Landmines that is...
Last night, I attended a meeting for my mom's group. The meeting topic was "Spousal Relations" and it was intended to be the time and place where we could all get ideas on how to better communicate expectations regarding a division of labor in the household, teamwork in parenting and the other minutae that come up during the course of a marriage that includes one or more children. Nobody had come to the meeting at a crisis point in their marriage, feeling un-appreciated, unloved, or on the brink of divorce (that I know of). The speaker had been chosen based on a referral, although not a lot was known about his credentials as a counselor (because he didn't have any), nor about his world-views.
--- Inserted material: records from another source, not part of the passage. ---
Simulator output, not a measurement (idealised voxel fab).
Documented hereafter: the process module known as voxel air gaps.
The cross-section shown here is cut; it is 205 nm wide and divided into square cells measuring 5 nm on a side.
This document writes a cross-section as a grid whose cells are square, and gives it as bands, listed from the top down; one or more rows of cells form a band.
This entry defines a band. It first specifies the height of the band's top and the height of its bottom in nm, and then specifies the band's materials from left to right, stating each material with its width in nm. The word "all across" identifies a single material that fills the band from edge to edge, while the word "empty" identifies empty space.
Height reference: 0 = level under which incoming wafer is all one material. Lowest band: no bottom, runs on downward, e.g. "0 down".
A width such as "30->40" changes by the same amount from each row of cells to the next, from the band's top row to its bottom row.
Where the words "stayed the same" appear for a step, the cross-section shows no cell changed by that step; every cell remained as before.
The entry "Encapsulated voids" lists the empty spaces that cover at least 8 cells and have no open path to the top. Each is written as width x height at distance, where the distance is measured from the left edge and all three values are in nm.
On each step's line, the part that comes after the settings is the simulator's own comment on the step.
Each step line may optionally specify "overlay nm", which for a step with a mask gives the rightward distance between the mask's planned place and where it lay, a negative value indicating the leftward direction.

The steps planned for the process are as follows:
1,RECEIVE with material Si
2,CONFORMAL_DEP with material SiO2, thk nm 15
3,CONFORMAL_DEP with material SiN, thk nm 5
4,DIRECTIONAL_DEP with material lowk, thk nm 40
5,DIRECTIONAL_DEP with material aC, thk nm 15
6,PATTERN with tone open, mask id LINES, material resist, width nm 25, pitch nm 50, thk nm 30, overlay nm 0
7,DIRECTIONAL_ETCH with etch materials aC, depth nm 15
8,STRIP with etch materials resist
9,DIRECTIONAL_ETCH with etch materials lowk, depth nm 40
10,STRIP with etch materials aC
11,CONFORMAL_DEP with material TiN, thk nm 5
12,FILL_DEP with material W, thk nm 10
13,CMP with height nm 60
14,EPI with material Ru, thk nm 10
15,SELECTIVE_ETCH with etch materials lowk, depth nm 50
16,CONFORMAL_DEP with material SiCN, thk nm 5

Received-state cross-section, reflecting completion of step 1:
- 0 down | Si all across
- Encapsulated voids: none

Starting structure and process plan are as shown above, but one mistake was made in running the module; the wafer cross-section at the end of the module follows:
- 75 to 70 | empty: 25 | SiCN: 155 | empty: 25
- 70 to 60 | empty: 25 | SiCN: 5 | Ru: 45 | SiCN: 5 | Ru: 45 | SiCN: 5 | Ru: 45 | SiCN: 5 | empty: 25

As I listened to him present his bio and 'expertise' my stomach began to sink. This man was not qualified to speak on the topic we had intended, and he kind of knew it; 'know thy audience' would have been an awesome piece of advice to whisper in this speaker's ear prior to his presentation. After all, (and please note the sarcasm here) I guess it's not his fault that we weren't all there to raptly listen to, and agree with, the ideals that he learned by attending a weekend retreat sponsored by The Sterling Institute (which was, we learned what made him feel he was qualified to address our group on the topic of spousal relations)...he couldn't say enough good things about it, hoping that we'd all run home and tell our husband's to attend. Here's what their site had to say:
The Weekend is led by A. Justin Sterling, an acknowledged relationship expert, author, and founder of the Sterling Institute. His expertise and familiarity with the innermost thoughts of women, has given him the insight and perspective to teach men to be better relationship partners by being more masculine, more honorable, and more disciplined. Men who are not ready for a long-term relationship will find good advice on how to manage their emotional well-being in romantic endeavors, while men who are considering marriage and family will find much needed guidance on self-preparation, choosing the right mate, and staying on the path to a thriving marriage.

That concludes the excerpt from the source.